O’Keeffe v. Ireland examines state responsibility for sexual abuse in a state-supported parochial school in Ireland. The petitioner, O’Keeffe, alleged that the Irish State failed to protect her from abuse in violation of Articles 3, 8, 13, and 14 of the European Convention and Article 2 of Protocol 1 to the Convention. The Court found that Ireland failed to protect the applicant from sexual abuse. The lack of effective mechanisms in place to protect students from sexual abuse at school, including religiously run schools funded by the state, was a violation of the petitioner’s Article 3 rights (prohibition of torture).
The petitioner, O’Keeffe, attended Dunderrow National School in 1968. National Schools formed part of the Irish schooling system that were state funded, with some oversight mechanisms, but mainly run by religious groups (majority of them being catholic).
From January to mid-1973 the petitioner, Ms Louise O’Keeffe, was subject to close to 20 sexual assaults by LH, a married man and the school principal, during music lessons in his classroom. At the time these events took place, both the applicant and her parents were unaware of an allegation made in 1971 about LH. In September 1973, other parents brought to the applicant’s parents’ attention similar allegations concerning LH. The teacher was put on sick leave and reassigned to a different National School the following year, where he taught until 1995.
In 1996, police investigating abuse complaints against the teacher contacted O’Keeffe, who related the 1973 abuse. In 1998 the teacher was sentenced in 21 sample cases out of 386 criminal offenses charged. The petitioner subsequently filed for and received compensation from the Criminal Injuries Compensation Tribunal.
In September 1998, the petitioner instituted civil proceedings at High Court against LH, Ireland and the Irish Attorney General, in an attempt to establish state responsibility for the sexual abuse she had suffered. Moreover, she claimed damages as result of assault and battery including sexual abuse by LH. She named the teacher, the Irish State, and the Irish Attorney General in her suit. While default judgment was entered against the teacher, the State defendants successfully argued that they did not have vicarious liability for the offenses, given the schools were largely under religious control and they had no reason to know of the potential for abuse. O’Keeffe appealed the vicarious liability issue to the Irish Supreme Court, where her appeal was dismissed.

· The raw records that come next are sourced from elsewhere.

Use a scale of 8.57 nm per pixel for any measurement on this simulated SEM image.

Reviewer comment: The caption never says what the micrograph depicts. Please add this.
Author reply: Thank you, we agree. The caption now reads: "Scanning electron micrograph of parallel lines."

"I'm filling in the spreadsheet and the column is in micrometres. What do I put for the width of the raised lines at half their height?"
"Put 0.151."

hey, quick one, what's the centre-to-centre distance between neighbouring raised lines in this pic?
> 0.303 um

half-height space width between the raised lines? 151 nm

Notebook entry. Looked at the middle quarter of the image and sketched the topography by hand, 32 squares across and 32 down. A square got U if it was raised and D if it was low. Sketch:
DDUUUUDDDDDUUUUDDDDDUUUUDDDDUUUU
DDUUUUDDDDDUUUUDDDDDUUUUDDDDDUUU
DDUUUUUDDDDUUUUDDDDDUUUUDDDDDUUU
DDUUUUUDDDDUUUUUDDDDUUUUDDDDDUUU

While default judgment was entered against the teacher, the State defendants successfully argued that they did not have vicarious liability for the offenses, given the schools were largely under religious control and they had no reason to know of the potential for abuse. O’Keeffe appealed the vicarious liability issue to the Irish Supreme Court, where her appeal was dismissed.
In 2009, O’Keeffe brought her case to the European Court of Human Rights, where she alleged violations of Article 3 of the European Convention, which protects against torture and inhumane or degrading treatment, Article 13, which provides the right to an effective remedy for violations of rights protected in the Convention, Article 8, which covers the respect for private life, Article 14, which protects rights on a basis of non-discrimination, and Article 2 of Protocol 1 to the Convention, which covers the right to education.
Article 3 (Prohibition of Torture)
The Court first examined the Article 3. O’Keeffe argued that the State knew or should have known of the risk of abuse at schools, and put in place minimal oversight over the National Schools to protect children. Their failure to do so was a violation of the positive obligations of the State to protect against torture and inhumane and degrading treatment. The State first argued the National Schools operated independently and abuse there should not trigger state responsibility. The State further argued that at the time, in the 1970s, when the risk of sexual abuse was not as publicized, they did not have reason to implement an oversight program. In evaluating these arguments, the Court notes the obligatory nature of primary education in Ireland and the fact that the vast majority of children attended National Schools, finding O’Keeffe essentially without other options. The Court also examined the rates of prosecution for sexual abuse and reports on sexual abuse from that time period, concluding the State should have been aware of the risk. Because the State entrusted the education of the majority of Irish children to non-State actors without providing for their protection in any substantive way, the Court found Ireland violated O’Keeffe’s Article 3 rights.
Article 13 (Right to an effective remedy)
The Court next addressed the Article 13 allegation, as to whether or not there were effective remedies available to the petitioner. The State argued that the petitioner should have raised additional arguments in other forums domestically that could have satisfied her complaints. However, the Court found that not all these remedies would have established State responsibility, which is what the petitioner sought, and that the State could not show they would have been successful either. The Court therefore also found a violation of O’Keeffe’s Article 13 rights.
The European Court of Human Rights that there had been a violation of the substantive aspect of Article 3 of the Convention in regards to the State’s failure to fulfill its obligation to protect the applicant. Moreover, it also held, that there has been a violation of Article 13, taken together with the substantive aspect of article 3 of the Convention on account of the lack if an effective remedy as regards the State’s failure to fulfill its obligation to protect the applicant.
However, it determined unanimously, that there has been no violation of the procedural aspect of Article 3 of the Convention. As well as, establishing that there was no need to examine separately the complaints under Article 8 or under Article 2 of Protocol No.1, whether alone or in conjunction with Article 14 of the Convention.
The Court awarded 30,000 euros in damages and 85,000 euros for court costs.